Sometimes you get really awesome results, sometimes you get weird abstract nonsense that’s nothing like what you had in mind. So you have to get a feel for what sort of prompts might give you something interesting, and what sort of prompts it won’t understand.

So here’s a little gallery of some of the stuff I’ve created so far. I’ve already spent $30 and it’s only my first week with access, so I will have to restrain myself now. (I still have around 85 credits left.)

Finally, it generates images at a resolution of 1024×1024. I’ve resized the images below in an effort to conserve screen space and bandwidth.

Dolphin eating a cheeseburger

This is similar to a prompt I tried on another AI image generator last year, so I was curious to see how DALL-E would do with the prompt. Much better!

Libraries

My favorite “style” of DALL-E’s output tends to be “oil painting”.

Steampunk owls

Animals wearing headphones

DALL-E tends to draw animals much better than humans, I suppose because they can be a bit more abstract and less structured than a human’s face. (Although note it doesn’t understand that headphones should go on mammals’ ears rather than the sides of their heads, haha.)

Some abstract art

The prompt here was something like “A painting of a giant eye ball sitting in a chair by the fire.”

Portrait of Mozart as various animals

Owls reading books

Painting of Ha Long Bay in Vietnam in the style of Van Gogh

Castles on cliffsides

Starry skies above castles

Flowers growing out of skulls

Money and treasure!

Pirate treasure maps

Skulls on fire

Weaknesses

The above are all cherry-picked examples of some of my favorite outputs so far; some results come out a lot less interesting. DALL-E is particularly not very good with images that require specific structural detail, such as human faces, or pianos, or even dragons. It excels at looser, less-structured forms, such as flowers, trees, and clouds. Below are some examples of output that I was less pleased with, showing some of its weaknesses.

Conclusion

Overall, despite its weaknesses, I’m still completely blown away by the quality of DALL-E’s output. I can’t wait to put some of the images I’ve generated to use as album covers or something! I love it!

TuneSage progress update 7

The time is flying by too quickly! But I am making progress. The backend melody-generating code is working much better now, though it’s actually only writing four-bar phrases at the moment. So I’ll be working on expanding that capability for the rest of the week, as well as expanding its stylistic palette with more training data. (A melody is just a collection of related phrases, so the foundation is already there.) If I’m lucky, I may even be able to share some example output next week.

Frontend-wise, I think the only other feature I need to work on for now is the ability to add, move, and delete tempos, which should only take a couple of hours. The frontend it still needs a design overhaul, though, which will take another day or two.

The frontend will be missing a lot of features on launch, but users should at least be able to generate tunes and export them as MIDI files to open in their favorite DAW or notation program or whatever.

So I think my schedule is close to the same as it was in my last progress update:

  • This week: Finish backend and redesign frontend
  • Next week: Soundfont and user account system, start releasing samples
  • Week 3: Register company, install payment and analytics systems
  • Week 4: Set up trial, front page update, and launch!

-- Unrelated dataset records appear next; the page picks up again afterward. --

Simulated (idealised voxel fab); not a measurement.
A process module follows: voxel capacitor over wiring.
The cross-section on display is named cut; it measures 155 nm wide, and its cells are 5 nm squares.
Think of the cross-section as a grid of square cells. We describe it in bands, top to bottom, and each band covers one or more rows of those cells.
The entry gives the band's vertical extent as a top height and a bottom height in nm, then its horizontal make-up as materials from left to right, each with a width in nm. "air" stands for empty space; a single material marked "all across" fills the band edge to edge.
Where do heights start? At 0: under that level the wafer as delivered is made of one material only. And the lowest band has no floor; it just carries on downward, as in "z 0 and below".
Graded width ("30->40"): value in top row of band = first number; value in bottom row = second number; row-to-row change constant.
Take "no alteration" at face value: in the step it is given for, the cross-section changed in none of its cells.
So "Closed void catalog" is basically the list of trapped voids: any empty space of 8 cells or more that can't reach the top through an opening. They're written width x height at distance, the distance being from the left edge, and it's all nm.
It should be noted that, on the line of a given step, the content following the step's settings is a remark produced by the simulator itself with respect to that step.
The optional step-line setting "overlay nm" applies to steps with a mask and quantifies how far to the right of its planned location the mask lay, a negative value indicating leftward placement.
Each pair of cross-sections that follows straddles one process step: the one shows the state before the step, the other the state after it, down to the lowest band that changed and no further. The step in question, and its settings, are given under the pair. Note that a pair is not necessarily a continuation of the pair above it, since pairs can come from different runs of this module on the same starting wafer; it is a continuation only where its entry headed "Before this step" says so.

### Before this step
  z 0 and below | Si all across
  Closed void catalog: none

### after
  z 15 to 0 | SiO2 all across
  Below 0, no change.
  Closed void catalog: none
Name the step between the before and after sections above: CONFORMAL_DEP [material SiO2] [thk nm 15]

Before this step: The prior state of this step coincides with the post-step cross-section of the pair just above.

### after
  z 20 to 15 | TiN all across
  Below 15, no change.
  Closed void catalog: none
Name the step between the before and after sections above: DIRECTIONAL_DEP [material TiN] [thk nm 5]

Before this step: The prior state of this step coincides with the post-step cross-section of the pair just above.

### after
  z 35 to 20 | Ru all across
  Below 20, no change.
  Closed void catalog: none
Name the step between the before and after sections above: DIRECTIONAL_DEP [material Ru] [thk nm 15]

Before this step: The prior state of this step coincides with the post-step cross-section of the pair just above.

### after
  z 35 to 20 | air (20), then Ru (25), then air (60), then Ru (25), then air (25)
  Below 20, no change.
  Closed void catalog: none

If I can actually accomplish that, I could launch as soon as August 15!

But of course that’s probably not going to happen…

Still, we’re getting closer and closer!

TuneSage progress update 6

My goal last week was to “finish backend and overhaul frontend”, which definitely did not happen.

My work on the backend unfortunately came to another dead end. I was trying automate the training of the AI so that I could just give it melodies and it would train on them with little oversight. It worked, but too inefficiently; it must be continually tweaked to work well, so the whole endeavor ends up taking even more time. For now, it seems it will be more efficient time-wise to train it manually. In other words, I think it will be more time-efficient to use supervised learning rather than unsupervised learning. (Which is perhaps an obvious outcome, but it was worth a try.)

So I’m already weeks behind! Schedule now looks like this:

  • This week and next week: Finish backend and overhaul frontend
  • Week 3: Soundfont and user account system, start releasing samples
  • Week 4: Register company, install payment and analyctics systems
  • Week 5: Set up trial, stress testing, front page update, and launch!

Admittedly, it will still likely take longer than that…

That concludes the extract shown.